From: Izik Eidus <ieidus@redhat.com>
To: Hugh Dickins <hugh.dickins@tiscali.co.uk>
Cc: Andrea Arcangeli <aarcange@redhat.com>,
Rik van Riel <riel@redhat.com>, Chris Wright <chrisw@redhat.com>,
Nick Piggin <nickpiggin@yahoo.com.au>,
Andrew Morton <akpm@linux-foundation.org>,
linux-kernel@vger.kernel.org, linux-mm@kvack.org
Subject: Re: KSM: current madvise rollup
Date: Mon, 13 Jul 2009 21:28:21 +0300 [thread overview]
Message-ID: <4A5B7CC5.4030908@redhat.com> (raw)
In-Reply-To: <Pine.LNX.4.64.0907121459150.7417@sister.anvils>
Hugh Dickins wrote:
> On Sun, 12 Jul 2009, Izik Eidus wrote:
>
>> On Sat, 11 Jul 2009 20:22:11 +0100 (BST)
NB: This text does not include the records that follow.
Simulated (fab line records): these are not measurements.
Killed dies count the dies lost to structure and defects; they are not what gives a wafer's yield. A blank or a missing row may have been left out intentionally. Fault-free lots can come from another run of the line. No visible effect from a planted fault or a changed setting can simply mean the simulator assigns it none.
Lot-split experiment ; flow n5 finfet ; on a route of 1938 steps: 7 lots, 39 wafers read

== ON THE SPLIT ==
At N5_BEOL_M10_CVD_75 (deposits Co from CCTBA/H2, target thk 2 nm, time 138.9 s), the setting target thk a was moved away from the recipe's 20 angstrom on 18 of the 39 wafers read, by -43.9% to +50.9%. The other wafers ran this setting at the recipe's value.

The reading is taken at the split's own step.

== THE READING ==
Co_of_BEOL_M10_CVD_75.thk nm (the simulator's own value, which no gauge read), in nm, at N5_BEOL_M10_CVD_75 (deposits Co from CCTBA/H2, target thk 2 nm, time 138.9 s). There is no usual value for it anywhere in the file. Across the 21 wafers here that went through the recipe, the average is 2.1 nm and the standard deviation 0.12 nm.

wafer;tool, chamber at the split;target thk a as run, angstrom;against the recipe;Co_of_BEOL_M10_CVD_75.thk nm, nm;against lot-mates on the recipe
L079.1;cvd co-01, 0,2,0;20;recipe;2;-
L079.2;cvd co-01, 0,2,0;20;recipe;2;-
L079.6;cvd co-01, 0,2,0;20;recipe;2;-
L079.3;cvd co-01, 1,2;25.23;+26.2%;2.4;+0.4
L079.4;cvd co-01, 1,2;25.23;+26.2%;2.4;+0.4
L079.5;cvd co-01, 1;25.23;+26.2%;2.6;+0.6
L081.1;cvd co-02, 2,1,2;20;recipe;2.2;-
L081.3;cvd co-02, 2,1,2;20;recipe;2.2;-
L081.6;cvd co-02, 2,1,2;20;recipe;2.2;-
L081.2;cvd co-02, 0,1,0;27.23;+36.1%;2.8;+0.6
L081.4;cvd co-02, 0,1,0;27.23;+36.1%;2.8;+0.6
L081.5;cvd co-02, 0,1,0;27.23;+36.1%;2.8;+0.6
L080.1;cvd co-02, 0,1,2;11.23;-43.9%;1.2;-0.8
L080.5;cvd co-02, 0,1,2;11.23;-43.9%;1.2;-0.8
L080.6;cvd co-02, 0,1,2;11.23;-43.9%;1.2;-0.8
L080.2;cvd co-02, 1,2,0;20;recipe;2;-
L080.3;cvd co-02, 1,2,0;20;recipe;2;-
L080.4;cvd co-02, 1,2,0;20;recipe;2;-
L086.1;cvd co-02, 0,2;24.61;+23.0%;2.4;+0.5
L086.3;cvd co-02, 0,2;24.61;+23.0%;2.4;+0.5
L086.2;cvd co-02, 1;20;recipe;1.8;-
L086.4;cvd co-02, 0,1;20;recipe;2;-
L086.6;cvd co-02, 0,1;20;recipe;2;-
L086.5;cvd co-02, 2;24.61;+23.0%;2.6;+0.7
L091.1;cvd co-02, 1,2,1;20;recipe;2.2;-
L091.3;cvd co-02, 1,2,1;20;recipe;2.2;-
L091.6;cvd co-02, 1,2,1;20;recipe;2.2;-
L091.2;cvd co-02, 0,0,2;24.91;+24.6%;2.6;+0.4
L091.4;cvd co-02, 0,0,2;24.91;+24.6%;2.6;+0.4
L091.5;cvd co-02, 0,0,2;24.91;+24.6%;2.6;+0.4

>> Hugh Dickins <hugh.dickins@tiscali.co.uk> wrote:
>>
>>> We may want to do that anyway. It concerned me a lot when I was
>>> first testing (and often saw kernel_pages_allocated greater than
>>> pages_shared - probably because of the original KSM's eagerness to
>>> merge forked pages, though I think there may have been more to it
>>> than that). But seems much less of an issue now (that ratio is much
>>> healthier), and even less of an issue once KSM pages can be swapped.
>>> So I'm not bothering about it at the moment, but it may make sense.
>>>
>
> I realized since writing that with the current statistics you really
> cannot tell how big an issue the orphaned (count 1) KSM pages are -
> good sharing of a few will completely hide non-sharing of many.
>
> But I've hacked in more stats (not something I'd care to share yet!),
> and those confirm that for my loads at least, the orphaned KSM pages
> are few compared with the shared ones.
>
>
>> We could add patch like the below, but I think we should leave it as it
>> is now,
>>
>
> I agree we should leave it as is for now. My guess is that we'll
> prefer to leave them around, until approaching max_kernel_pages_alloc,
> pruning them only at that stage (rather as we free swap more aggressively
> when it's 50% full). There may be benefit in not removing them too soon,
> there may be benefit in holding on to stable pages for longer (holding a
> reference in the stable tree for a while). Or maybe not, just an idea.
>
Well, I personaly dont see any real soultion to this problem without
real swapping support,
So for now I dont mind not to deal with it at all (as long as the admin
can decide how many unswappable pages he allow)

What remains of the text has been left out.